Amazon today finally offered up a detailed failure report itemizing what went wrong last week when its Elastic Compute Cloud went down and took a chunk of the internet with it. It's quite a read. That is, it's quite a read if you can get through all the definitions and jargon. Data Center Knowledge does a pretty good job of simplifying it a bit, but let's make it a bit simpler.
Amazon's EC2 is a complicated beast made up of many automated processes that all interact with each other in predictable well engineered ways. What brought it all crashing down was process complexity. An unanticipated mistake during a capacity upgrade sent rerouted traffic on the wrong path. That caused problems for other components of the cloud, which responded automatically as they were designed to. Simultaneously. That overloaded more stuff, which caused more automatic responses, which overloaded more stuff. Simultaneously. Which...
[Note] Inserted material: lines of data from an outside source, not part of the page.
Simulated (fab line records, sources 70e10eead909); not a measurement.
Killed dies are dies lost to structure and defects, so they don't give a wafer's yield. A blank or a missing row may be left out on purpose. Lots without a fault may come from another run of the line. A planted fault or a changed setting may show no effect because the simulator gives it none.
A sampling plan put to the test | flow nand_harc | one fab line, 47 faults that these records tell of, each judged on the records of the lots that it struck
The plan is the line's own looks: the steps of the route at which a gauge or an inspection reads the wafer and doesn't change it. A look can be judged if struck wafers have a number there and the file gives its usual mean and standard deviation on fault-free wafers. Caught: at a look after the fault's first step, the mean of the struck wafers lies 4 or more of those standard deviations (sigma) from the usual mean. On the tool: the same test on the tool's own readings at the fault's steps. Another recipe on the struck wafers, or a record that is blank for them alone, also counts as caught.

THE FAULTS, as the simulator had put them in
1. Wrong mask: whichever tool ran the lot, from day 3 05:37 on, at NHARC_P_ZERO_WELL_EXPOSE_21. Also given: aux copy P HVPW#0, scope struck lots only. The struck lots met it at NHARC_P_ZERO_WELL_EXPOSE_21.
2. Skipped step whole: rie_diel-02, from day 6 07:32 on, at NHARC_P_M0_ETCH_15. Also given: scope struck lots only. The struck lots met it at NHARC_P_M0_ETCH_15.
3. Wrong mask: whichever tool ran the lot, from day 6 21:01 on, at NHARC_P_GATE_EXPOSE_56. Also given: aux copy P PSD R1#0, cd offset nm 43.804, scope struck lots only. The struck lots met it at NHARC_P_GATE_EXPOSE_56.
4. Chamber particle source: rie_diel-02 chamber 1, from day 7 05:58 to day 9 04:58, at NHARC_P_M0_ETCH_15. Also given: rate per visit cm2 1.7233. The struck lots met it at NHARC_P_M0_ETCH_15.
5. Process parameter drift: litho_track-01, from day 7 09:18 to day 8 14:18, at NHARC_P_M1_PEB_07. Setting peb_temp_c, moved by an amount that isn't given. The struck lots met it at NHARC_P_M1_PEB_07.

Well you get the idea now - it was a cascading failure. If this were one server or something, the obvious fix is the ubiquitous reboot -- just wipe the slate clean and start fresh. But for EC2 or probably any large distributed cloud it wasn't nearly so easy I guess and it took days to get back to normal.
So what did Amazon do wrong? Well, nothing we won't see happen again to them and other similarly large, complicated systems. Nothing, and I mean nothing, will work out all such issues except time and usage. The more complex things get, the harder it becomes to predict how they will respond to a wide variety of stimuli. Each time this sort of thing happens, their engineers will adjust the design so that their cloud becomes that much more stable. Just call it growing pains.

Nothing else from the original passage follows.